This was what happened before light was separated from darkness. There was a rocking ocean inside a pupa. There was a rosy lunula covered with draining magma. There were 9 months named after the gestation period. Then there arrived a new face. And there was no cord attached. There was a place to rest in. And there was a factory to mold this new face. There were labors who worked through words and not by hands. There was a routine. There was monotony. And there was a long haul. There were brilliantly molded faces that once fled a much bigger pupa. There was the anatomy of earth. And there was a God, or so they said, and He said, "Let there be light," and here I am. A part of me was born, and another part of me, too. 

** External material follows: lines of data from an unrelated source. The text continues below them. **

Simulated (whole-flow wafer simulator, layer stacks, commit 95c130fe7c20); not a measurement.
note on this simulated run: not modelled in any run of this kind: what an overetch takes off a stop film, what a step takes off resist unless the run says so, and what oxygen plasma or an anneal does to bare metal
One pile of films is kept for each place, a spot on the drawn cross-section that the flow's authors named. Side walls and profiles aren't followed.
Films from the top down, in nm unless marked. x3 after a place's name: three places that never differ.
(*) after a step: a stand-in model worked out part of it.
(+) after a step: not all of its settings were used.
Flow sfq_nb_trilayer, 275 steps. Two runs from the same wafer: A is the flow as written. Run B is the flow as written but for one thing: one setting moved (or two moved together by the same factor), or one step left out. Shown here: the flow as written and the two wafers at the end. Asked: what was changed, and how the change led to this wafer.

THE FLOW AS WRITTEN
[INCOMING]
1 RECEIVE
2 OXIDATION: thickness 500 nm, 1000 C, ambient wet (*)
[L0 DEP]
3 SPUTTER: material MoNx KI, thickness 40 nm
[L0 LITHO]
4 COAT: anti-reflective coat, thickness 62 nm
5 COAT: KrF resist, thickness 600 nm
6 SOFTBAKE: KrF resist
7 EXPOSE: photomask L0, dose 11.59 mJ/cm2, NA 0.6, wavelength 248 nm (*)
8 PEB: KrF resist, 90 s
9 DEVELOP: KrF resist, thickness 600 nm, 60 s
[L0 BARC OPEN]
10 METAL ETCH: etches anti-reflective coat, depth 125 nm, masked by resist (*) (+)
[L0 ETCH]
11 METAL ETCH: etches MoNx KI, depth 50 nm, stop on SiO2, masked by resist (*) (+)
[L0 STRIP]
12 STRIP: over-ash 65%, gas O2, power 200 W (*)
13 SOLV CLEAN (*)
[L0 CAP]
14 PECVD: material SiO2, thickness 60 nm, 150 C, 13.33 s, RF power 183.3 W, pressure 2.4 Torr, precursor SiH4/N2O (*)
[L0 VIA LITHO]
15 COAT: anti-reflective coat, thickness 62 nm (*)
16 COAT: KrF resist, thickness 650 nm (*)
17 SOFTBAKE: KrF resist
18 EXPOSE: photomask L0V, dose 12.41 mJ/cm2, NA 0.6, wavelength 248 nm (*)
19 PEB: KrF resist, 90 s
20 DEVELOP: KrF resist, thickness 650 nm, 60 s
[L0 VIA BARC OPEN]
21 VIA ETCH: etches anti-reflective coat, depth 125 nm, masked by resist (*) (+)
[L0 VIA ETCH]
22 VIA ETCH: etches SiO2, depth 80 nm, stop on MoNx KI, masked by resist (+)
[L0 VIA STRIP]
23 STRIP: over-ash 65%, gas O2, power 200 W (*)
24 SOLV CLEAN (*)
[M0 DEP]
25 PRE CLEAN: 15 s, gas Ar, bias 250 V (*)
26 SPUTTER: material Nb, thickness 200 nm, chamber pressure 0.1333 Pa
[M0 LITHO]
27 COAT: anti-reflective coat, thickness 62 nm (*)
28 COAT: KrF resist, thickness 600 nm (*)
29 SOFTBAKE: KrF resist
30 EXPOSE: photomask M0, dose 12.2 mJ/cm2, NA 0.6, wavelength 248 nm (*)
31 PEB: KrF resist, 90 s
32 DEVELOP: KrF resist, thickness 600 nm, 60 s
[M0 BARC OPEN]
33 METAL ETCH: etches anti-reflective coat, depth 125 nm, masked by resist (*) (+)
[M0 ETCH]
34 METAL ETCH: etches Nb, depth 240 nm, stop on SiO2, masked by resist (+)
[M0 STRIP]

From a very young age, I've been living with the kind of control that can push me to a higher realm of consciousness and achievement; the kind of control that one can lose easily. The kind of control that if once is lost, it takes almost a lifetime, or so that's how long it felt like, to learn to regain. If humans could live to a hundred years old, I would at least be over 200; a century for getting by in darkness, and another for living in light. 


It's funny how ordinary it is when it rains on someone else, but when it rains on us, it always feels like a hurricane. There was a time when I was poured over, and the sun never came out. I lived in darkness, and darkness I became. How inequitable it was, that everyone could bathe in sunshine and yet I was thrown into this giant whirlpool. It made me so angry, because that's not what I thought I deserved. I stamped on the ground, spit on the grass, shot down the swallows; nobody should reap what I couldn't. I threw tempers at my parents, I bade my sister do the things she was unable to, I gave my friends the cold shoulder. I painted galaxies on my skin and gashed myself ruby bracelets. I drank like there was no yesterday and smoked as if tomorrow didn't exist. And that's how much I hated myself. Him. Her. Them. It. And because I sang and danced and smiled, they thought it had done me no injury, and because all that I wanted was all that I kept pushing away, they thought I enjoyed being on my own; I was never really where I was, I was only inside my head. There were times when all that I wanted to do was to tear a hole in my world and escape. There were times when I couldn't hold back from climbing out of the balcony and draw a close to my endless insatiable tendencies of self-destruction. Sometimes when everything falls apart, it makes you want to fall, too. I was out of control, I was losing it. I was drowning in this whirlpool; it was swallowing me whole, and nobody was there to drag me up because I'd pushed them all away. 


I remembered how I was full of love, and nobody wanted it. So I molded it into bricks and built four thick walls around myself, and so, inside was a place where I lived all alone. I decorated these walls with mirrors and hung lousy thoughts all around. It wasn’t a nice place to spend time in, but I was protected. 


All this time I thought I had it good in this safe house. But things that are built on broken things will eventually crumble. I forgot what it felt like to feel, and I forgot what it felt like to be around others. I thought I was better than them just because I've been in the dark, and I poured seawater in their wounds just to watch them cope with the pain I was in, but it was mainly because I thought they didn't have any wounds. I was so jealous of those who had everything they wanted, of the things they took for granted. And I thought I should also be granted what those people had. But it never occurred to me that they didn't deserve any of those, either. 


It took me a thousand sleepless nights to hold myself together. It took me a dozen painkillers last night to kill the earthquake in my head caused by insomnia. And the side effect made me tremble like a puppy in the winter rain, and my world rocked in consciousness and control. It brought me back to the time when there was no light and no darkness. In the time in between, I closed my eyes and thought about it all. I thought about the beginning and the transformation, and how I finally got here. It wasn't the ground's fault that I'd been mistreated. Neither was the grass', the swallows', my parents', my sister's, my friends'. Ever since I was little, I've always asked myself, "What's the point after all?" Well, maybe this is the point. Maybe life is about wandering off to darkness, and spending a long time and a hell lot of energy to finally see the light, over and over again. I always thought the strong ones were the people who could still stand up in the dark after falling over and over again, who could still survive in it, but now I think the strongest ones are the people who can turn darkness into light, and revel in the sanctity of the dual existence of happiness and sadness in life. And how do we do that, how do we see beyond darkness? Forgive. Forgive yourself. Forgive him, her, them, it, and close your eyes and become the light.